Beirut: Analysts warned Saturday that Lebanon needs to accelerate reforms to revive its floundering economy, a day after an agency downgraded the Mediterranean country’s credit rating.
On Friday, Fitch bumped Lebanon down to “CCC” while Standard & Poor’s kept it at “B-/B” with a negative outlook.
“The downgrade reflects intensifying pressure on Lebanon’s financing model, increasing risks to the government’s debt servicing capacity,” Fitch said in a statement.
S&P said it could still lower Lebanon ratings over the next year if banking system deposits and the central bank’s foreign exchange reserves continued to fall.
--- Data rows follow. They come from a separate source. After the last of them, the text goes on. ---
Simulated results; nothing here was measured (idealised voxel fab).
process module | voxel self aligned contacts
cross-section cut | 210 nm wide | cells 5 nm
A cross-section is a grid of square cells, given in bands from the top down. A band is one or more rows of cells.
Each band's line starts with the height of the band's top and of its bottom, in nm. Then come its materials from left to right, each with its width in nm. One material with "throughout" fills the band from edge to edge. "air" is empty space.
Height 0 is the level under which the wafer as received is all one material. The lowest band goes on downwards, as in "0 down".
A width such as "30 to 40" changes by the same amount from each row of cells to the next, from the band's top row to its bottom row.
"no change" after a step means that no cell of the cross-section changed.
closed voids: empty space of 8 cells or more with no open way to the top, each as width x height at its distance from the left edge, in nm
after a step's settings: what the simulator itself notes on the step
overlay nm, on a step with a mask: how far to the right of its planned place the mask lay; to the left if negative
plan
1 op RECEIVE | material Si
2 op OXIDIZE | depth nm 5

“Non-resident depositors and foreign investors will likely remain cautious of Lebanon unless the government is able to… implement structural reforms to reduce the large budget gap and improve business activity,” it said.
Growth in Lebanon has plummeted in the wake of repeated political deadlocks in recent years, compounded by the 2011 breakout of civil war in neighbouring Syria.
The country’s public debt stands at more than 86 billion dollars, or higher than 150 percent of GDP, according to the finance ministry.
Eighty percent of that debt is owed to Lebanon’s central bank and local banks.
Economist Ghazi Wazni said both the Fitch and S&P reports were a warning of Lebanon’s “difficult economic and financial situation”.
It highlighted the need to reduce the budget deficit including through a “serious reform of the electricity sector”, as well as fighting tax evasion and corruption, he told AFP.
Karim Bitar, a Lebanon expert, said Friday’s downgrade came at a time of low confidence in financial markets.
“One has to hope this sanction will be an electric shock that will jolt the Lebanese authorities into no longer postponing reforms,” he said.
Lebanon’s finance ministry said the Fitch and S&P reports were “a reminder of the importance of reducing the deficit and adopting reforms”.
Lebanon has promised donors to slash public spending as part of reforms to unlock $11 billion in aid pledged at a conference in Paris last year.
Last month, parliament passed the 2019 budget, which is expected to trim Lebanon’s deficit to 7.59 percent of gross domestic product — a nearly 4-point drop from the previous year.